Many would refer to the current landscape of college football as the golden age of recruiting. There is more available information for the public, both paying and non-paying, about high school prospects than ever before. One of the best developments of the said golden age is how accessible prospect highlight tape has become. Watching the very best high school athletes in the country out-athlete their peers is often quite entertaining.
One of those very best high school athletes was none other than Penn State tight end Nick Bowers. From skying over cornerbacks as a wide receiver, receiving jet sweep carries, and even taking snaps as a wildcat quarterback, Bowers' highlight tape had it all (including the most pop-gun armed quarterback of all pop-gun armed quarterbacks). Oh, and keep in mind that he was doing all of that as a 6'4, 245 lb. future collegiate tight end.
Sadly, the big tight end's struggles with injuries over the past four seasons have kept him from being much of a contributor. But as a redshirt senior, that is finally changing.
When it comes to the depth chart, there's no discussion as to who the number one tight end is. Pat Freiermuth is a dynamic playmaker whose ability as both a pass-catcher and a blocker have vaulted his name into the very top group of tight ends in the nation. He's the alpha dog of this group, no question.
But it seems like that suits Bowers just fine. As defenses have placed more and more attention on Freiermuth, it's continued to open things up more for the Kittanning native.
Through five games in 2019, Bowers has already more than doubled his previous production totals in terms of yards and has nearly matched his career totals in receptions and touchdowns. The big tight end has already caught 5 passes for 136 yards (27.2 ypc) and a touchdown. Not only that, but he's done it in style.

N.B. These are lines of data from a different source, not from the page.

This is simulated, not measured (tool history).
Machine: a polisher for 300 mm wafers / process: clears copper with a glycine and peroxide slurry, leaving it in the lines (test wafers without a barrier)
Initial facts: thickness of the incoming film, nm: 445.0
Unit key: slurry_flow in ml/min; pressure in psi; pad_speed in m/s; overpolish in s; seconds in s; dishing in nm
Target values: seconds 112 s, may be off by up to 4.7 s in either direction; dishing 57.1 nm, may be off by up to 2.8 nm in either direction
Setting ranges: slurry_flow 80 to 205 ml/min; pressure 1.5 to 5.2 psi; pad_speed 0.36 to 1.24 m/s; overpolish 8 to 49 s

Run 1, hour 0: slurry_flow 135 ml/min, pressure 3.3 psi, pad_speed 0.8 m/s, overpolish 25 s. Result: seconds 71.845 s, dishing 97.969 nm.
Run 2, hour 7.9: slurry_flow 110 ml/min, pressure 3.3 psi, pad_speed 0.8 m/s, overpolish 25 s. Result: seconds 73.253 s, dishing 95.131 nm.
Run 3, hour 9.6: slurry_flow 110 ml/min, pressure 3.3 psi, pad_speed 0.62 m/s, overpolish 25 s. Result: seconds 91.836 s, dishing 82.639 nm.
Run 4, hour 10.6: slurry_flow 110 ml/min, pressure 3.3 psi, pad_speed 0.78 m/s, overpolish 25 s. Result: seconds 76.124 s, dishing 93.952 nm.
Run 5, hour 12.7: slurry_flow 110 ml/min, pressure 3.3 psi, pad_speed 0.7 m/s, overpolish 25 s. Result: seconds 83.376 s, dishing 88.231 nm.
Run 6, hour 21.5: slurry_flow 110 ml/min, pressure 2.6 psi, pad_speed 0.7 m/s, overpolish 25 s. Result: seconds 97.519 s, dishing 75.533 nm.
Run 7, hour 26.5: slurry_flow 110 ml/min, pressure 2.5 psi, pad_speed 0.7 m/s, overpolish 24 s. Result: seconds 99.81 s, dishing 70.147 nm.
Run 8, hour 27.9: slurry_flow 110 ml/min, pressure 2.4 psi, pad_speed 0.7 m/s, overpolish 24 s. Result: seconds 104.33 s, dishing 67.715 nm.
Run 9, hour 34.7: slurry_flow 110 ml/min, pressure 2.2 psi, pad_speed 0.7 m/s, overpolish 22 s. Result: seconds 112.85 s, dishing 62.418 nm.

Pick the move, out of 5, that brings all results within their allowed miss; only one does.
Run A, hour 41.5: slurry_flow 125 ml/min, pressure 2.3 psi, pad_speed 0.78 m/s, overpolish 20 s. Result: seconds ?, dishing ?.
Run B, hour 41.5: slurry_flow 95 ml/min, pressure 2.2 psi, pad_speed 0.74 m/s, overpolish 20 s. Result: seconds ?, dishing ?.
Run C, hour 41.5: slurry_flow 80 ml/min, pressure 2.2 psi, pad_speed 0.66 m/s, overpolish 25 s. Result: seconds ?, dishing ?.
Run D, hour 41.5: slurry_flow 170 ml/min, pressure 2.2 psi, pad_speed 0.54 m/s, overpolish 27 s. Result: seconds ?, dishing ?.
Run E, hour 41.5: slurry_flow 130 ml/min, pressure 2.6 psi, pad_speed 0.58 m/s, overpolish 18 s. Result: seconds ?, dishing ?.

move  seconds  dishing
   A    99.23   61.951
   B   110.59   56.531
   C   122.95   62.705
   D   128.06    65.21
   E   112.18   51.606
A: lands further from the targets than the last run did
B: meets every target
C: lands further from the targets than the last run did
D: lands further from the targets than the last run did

Bowers has become one of Sean Clifford's favorite targets on plays such as this one. On the play above, the Purdue defense is already forced to deal with the threat of KJ Hamler and Jahan Dotson, a feigned bubble screen to Pat Freiermuth, a potential handoff to Ricky Slade, and the threat of Clifford's legs. Presenting four legitimate options of moving the ball downfield in a matter of seconds is a great way to stress the defense to the point of feeling forced to make a decision, and not accounting for the final piece of the puzzle when Bowers leaks out after initially appearing to be acting as a blocker.
This marks the second, long catch and run for Bowers in as many weeks, both times due to the defense just not having enough bodies to account for him. James Franklin told everyone before the season began that Bowers was in for a big senior season, and clearly he wasn't just providing lip service. Offensive coordinator Ricky Rahne has not been shy in calling two-tight end sets, and it's clear why. Bowers is taking a mile when defenses give him an inch.
That's not to say that his success has solely been a result of overly aggressive defensive play, however. If you checked out his high school highlight tape at the top of this article, you surely saw his ability to win one-on-ones with sure hands and impressive catches. Against Purdue, we got to see one of those plays when Bowers fully extended to make this diving grab (sure, it may have hit the ground, but shut up).
It's really difficult for a defense to account for one tight end who can catch anything thrown his way. It's nearly impossible to account for two tight ends who can catch anything thrown their way. The Nittany Lions' opponents are quickly discovering that they have to deal with just that, as the Freiermuth and Bowers tandem has been incredibly effective to open the 2019 season.
Nick Bowers may not end up with the career statistics he envisioned when he signed on the dotted line for Penn State, but he's making the most of his opportunities in his final year on campus. And if he can keep this up, he'll have more than a few NFL coaches reaching out to him by the time the 2020 NFL Draft rolls around.